Juveniles Accountable for Crime

One remembers the agitating crowds after the December 2012 rape in Delhi in which not only was a young woman brutally raped, but also deliberately inflicted internal injuries which resulted in her death. This inhuman act aroused the anger of the people and multitudes, especially women and activists, came out into the streets, demanding harsh laws and the severest penalties including death for rapists. It was known at the time that the accused came from deprived backgrounds from which the lumpen are drawn, but there was no outcry that these people should be spared because they came from poor, uneducated, socially deprived families. The universal demand was that women must be protected. The Indian Penal Code was amended, the police activated and in a number of cases thereafter death or life imprisonment was the penalty imposed and trials were accelerated. Judges vied with each other in the speed with which the trial of rape cases was conducted. The press, activist groups and feminists applauded this.

There was only problem in many rapes—including the one in Delhi and the subsequent one in Mumbai—is that some accused were juvenile who could not be tried for an IPC offence and to whom the Juvenile Justice (Care and Protection of Children) Act, 2000, amended in 2006, applied. The Juvenile Justice Board, headed by a magistrate, if satisfied that the juvenile had committed an offence, was authorised to send the juvenile to a special home, to be detained therein for a maximum of three years.

A demand was raised that the juveniles should be treated as normal accused persons and be tried according to normal law. It was said that a person who commits rape, especially in the company of others, actually acts as a mature, pubescent male, physically capable of committing rape and, therefore, should be treated as an adult. It would be grossly unjust if in a group of accused for the same offence, a person one day older than 18 could face a possible death sentence, whereas a person one day short of 18 would have to serve a maximum of three years in a special home. As things stand, under Section 14 of the Act it is only the Juvenile Justice Board which has the authority to hold an enquiry into the matter and then pass a suitable order under Section 15 of the Act. To many this is illogical and incongruous.

The objective of the Juvenile Justice Act was to provide care and protection to children, cater to their development needs, adopt a child-friendly attitude in adjudication and arrange for their rehabilitation through specialised institutions. The Act begins with a premise that a juvenile cannot commit an act of criminality. Therefore, even if the act committed is ordinarily a crime, the juvenile is deemed not to be a criminal but a person in conflict with law. The heinousness of the offence does not change this position. The law defines juvenile as a person who has not completed 18 years of age. The Chambers Twenty-first Century Dictionary, however, defines juvenile as “young, youthful, childish, immature”. Whereas the legal definition leaves no room for ambiguity, notwithstanding the fact that by other parameters the juvenile may be mature and capable of understanding the consequences of his deeds, the dictionary meaning does leave scope for determining whether a person has achieved a certain level of maturity. This distinction is important because under Anglo-Saxon jurisprudence mens rea, or criminal intent, is of vital importance in determining the criminality or otherwise of the act. A mature mind can have mens rea, or intent, whereas an immature mind would not be able to fully appreciate the rights and wrongs of a situation and, therefore, cannot have mens rea. In India, the Juvenile Justice Act arbitrarily determines that anyone below the age of 18 will be deemed to be a juvenile and, thus, incapable of mens rea.

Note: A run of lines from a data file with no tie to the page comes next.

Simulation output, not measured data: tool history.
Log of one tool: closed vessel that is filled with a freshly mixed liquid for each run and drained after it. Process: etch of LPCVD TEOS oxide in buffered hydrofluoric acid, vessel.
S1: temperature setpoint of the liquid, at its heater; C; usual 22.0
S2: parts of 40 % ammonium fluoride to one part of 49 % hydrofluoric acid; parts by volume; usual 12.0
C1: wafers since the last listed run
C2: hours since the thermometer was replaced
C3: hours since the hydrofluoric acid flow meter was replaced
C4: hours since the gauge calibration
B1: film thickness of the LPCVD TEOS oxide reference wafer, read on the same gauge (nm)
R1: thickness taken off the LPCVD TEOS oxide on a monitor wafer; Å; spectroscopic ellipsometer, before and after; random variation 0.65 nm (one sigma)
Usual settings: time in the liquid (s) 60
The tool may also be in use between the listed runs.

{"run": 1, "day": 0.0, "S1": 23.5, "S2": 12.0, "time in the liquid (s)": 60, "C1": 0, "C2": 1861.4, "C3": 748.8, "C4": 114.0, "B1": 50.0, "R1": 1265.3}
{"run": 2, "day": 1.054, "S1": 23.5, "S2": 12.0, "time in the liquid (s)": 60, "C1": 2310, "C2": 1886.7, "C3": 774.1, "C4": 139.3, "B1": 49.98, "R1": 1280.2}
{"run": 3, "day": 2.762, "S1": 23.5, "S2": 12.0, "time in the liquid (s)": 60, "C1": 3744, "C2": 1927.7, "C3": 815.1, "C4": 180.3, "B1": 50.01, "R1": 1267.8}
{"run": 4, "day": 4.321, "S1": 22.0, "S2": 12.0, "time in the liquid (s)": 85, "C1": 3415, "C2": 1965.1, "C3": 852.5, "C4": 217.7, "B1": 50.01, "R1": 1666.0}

The present minister of women and child development has made a plea that a person over 16 years of age should, at the discretion of the court, be treated as an adult. There is uproar among so-called child rights activists against the suggestion. On one of the TV channels during a programme, three activists vehemently urged that no change was needed because in any case most of the accused in such cases are from deprived backgrounds. One watched with horror as the women, all of who appeared to be well-heeled and with superior education, argued that if a person from a deprived background committed rape he should be treated more gently than and differently from an accused from a relatively more fortunate background. In other words, the Juvenile Justice Act applies to such people and they should be let off with a rap on the knuckles. Obviously between December 2012 and July 2014 these women have travelled a long way from the demonstrations on the streets of New Delhi.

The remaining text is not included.